It could basically be summarised as:

"Please provide tea making facilities: tea bags, milk, sugar and hot water. If possible a couple of cans of Pepsi (not diet or other brands please) would be appreciated."

Really, the person organising the speech doesn't really care how someone takes their tea or why they don't like Pepsi or what the conditions (which are totally out of their hands) are which will mean you do or don't choose to drink one drink over another. Given that he says he carries his own tea bags (and if he's using them he wouldn't want milk or sugar) the request could be: "Hot water and a cup for making tea - don't worry about providing tea bags, milk or sugar."

It's all quite sweet but really, the excess guff and explanations make it more likely someone will miss something.



I would wager that you'd end up being handed a can of Coke at good proportion of the time.
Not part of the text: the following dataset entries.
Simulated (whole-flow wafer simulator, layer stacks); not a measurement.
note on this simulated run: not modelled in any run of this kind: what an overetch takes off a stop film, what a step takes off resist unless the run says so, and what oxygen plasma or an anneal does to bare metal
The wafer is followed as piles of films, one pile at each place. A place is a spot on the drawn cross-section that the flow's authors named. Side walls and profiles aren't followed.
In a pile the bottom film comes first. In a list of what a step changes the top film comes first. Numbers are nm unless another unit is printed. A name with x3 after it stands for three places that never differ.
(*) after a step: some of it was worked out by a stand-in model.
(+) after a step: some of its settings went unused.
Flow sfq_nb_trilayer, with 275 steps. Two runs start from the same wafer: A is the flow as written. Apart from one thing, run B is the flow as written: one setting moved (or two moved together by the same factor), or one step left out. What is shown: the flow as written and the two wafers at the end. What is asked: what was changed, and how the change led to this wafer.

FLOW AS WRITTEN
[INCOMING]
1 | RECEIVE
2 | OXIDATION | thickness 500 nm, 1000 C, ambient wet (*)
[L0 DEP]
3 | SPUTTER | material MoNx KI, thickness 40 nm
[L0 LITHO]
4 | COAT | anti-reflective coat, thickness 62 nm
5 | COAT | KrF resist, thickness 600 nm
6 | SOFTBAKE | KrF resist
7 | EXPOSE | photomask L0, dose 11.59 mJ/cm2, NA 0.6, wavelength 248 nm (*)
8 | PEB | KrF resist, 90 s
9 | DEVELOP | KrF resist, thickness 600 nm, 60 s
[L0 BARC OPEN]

"Oh sorry, they don't serve Pepsi here."

Richard Stallman's way makes it clear that he does not want to support Coke. He does not want you to hand him a Coke by mistake. Since I assume that is his goal, he communicated it well.

His story helps you to notice, and remember, this seemingly trivial detail.


I'm confused why you think him saying "I only want Pepsi" is in any way clearer than my saying "I only want Pepsi".

EDIT: Make it clearer by saying "Pepsi (absolutely not Coke or any other brand)" by all means but the person buying the drink wants to make sure you get what you want and then get on with their lives, they're really not interested in the why.

It feels to me that Stallman wants to use this - as with most of what he does - as something of a polemic about what he believes. That's fine but it does make the whole document less clear about the actual detail of what he wants.


Stallman's "I want pepsi" reads more like "I specifically don't want Coke, and Pepsi is the most common alternative". With that information in hand, I'd probably suggest he try some of the more boutique cola brands that are available. Your "I only want Pepsi" reads like "I specifically want Pepsi", without accounting for regional flavour differences, etc.


I wouldn't supply anything other than Pepsi for fear of needing to know the history and practices of the local company that makes the soda I thought would be a fun surprise for rms.


You know that an instruction can be short, unambiguous, accompanied by best designed clear easy to understand diagram / logo, and that someone will ignore it and do something terrible.

"A few cans of Pepsi (NOT COCA COLA (http://example.com) and not any diet product please)" does have the advantage of being more check-list like, allowing people to hghlight / crossout the items they've done or not done yet.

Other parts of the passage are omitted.